Photo by Statia Grossman
Jun 28, 2021
Brooklyn lawmakers sue NYPD, saying they were beaten at BLM protest
State Sen. Zellnor Myrie and Assemblymember Diana Richardson are the latest to sue the NYPD for its response to last summer's protests
Two New York State legislators are suing the New York Police Department arguing that they were surrounded, hit by police bicycles, and pepper sprayed at a Black Lives Matter protest outside the Barclays Center.
The suit, levied by State Senator Zellnor Myrie and Assemblymember Diana Richardson, both of whom represent Brooklyn districts, is the latest in a growing list of legal actions taken against the NYPD that criticizes the police department’s response to Black Lives Matter protests that gripped New York after the deaths of George Floyd and Breonna Taylor.

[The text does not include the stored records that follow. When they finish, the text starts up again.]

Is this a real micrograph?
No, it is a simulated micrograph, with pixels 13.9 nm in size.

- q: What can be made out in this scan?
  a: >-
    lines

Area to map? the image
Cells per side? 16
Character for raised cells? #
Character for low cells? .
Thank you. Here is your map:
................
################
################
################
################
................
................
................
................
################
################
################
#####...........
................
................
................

The suit states that, just before 8 p.m. on May 29, 2020, officers announced they would be moving in on the crowd to shut the protest down. “The NYPD officers then encircled the group, making it impossible for them to leave,” according to the suit. The officers wielded “their department-issued bikes as weapons, officers rammed Senator Myrie, Assemblywoman Richardson and other protestors with their bike wheels over and over again.”
The police then pepper sprayed both lawmakers directly in the face and while Myrie was screaming in pain he was handcuffed with zip ties and brought to a line of arrested protestors before being released once officers realized he was an elected official. Richardson fell to the ground after being pepper sprayed and was pulled to the side by other demonstrators who quickly began pouring water and milk into her eyes. Both lawmakers were wearing shirts that identified them by name as elected officials and, according to the suit, Myrie texted NYPD Chief Jeffrey B. Maddrey prior to the protest to alert him that she would be there peacefully.
The NYPD arrested more than 2,000 protestors between May 28 and June 7 and dozens of videos of police officers hitting, pushing, and attacking seemingly peaceful protestors flooded the internet fomenting even more outrage against the police. An independent report from the NYPD Department of Investigation concluded that at times some police officers used aggressive tactics while many patrol officers who were deployed to control crowds lacked the adequate training necessary. In June 2020, NYPD Commissioner Dermont F. Shea argued that “the officers used an incredible amount of restraint in terms of allowing people to vent.”
Over the course of the ensuing months the NYPD has been sued by New York Attorney General Lettita James, is facing a class action lawsuit filed on behalf of protestors, and has been the subject of preliminary court papers filed by more than 400 individual protestors. All told, the city could potentially be ordered to pay out millions of dollars in damages to those affected by police violence in 2020, including Myrie and Richardson. Their lawsuit names the city, Mayor Bill de Blasio, Police Commissioner Dermot Shea, and Chief of Department Rodney Harrison as defendants.
Nick Paolucci, a spokesman for the city Law Department, said that they would review the claims but asserted that “The NYPD has a longstanding track record of successfully protecting the right of the public to protest while ensuring public safety, and is committed to strengthening those efforts.”
Myrie and Richardson, however, maintain that their experience “was a painful and humiliating reminder that following the rules and complying with police orders does not protect Black Americans from police brutality, not even Black Americans who have ascended to elected office.”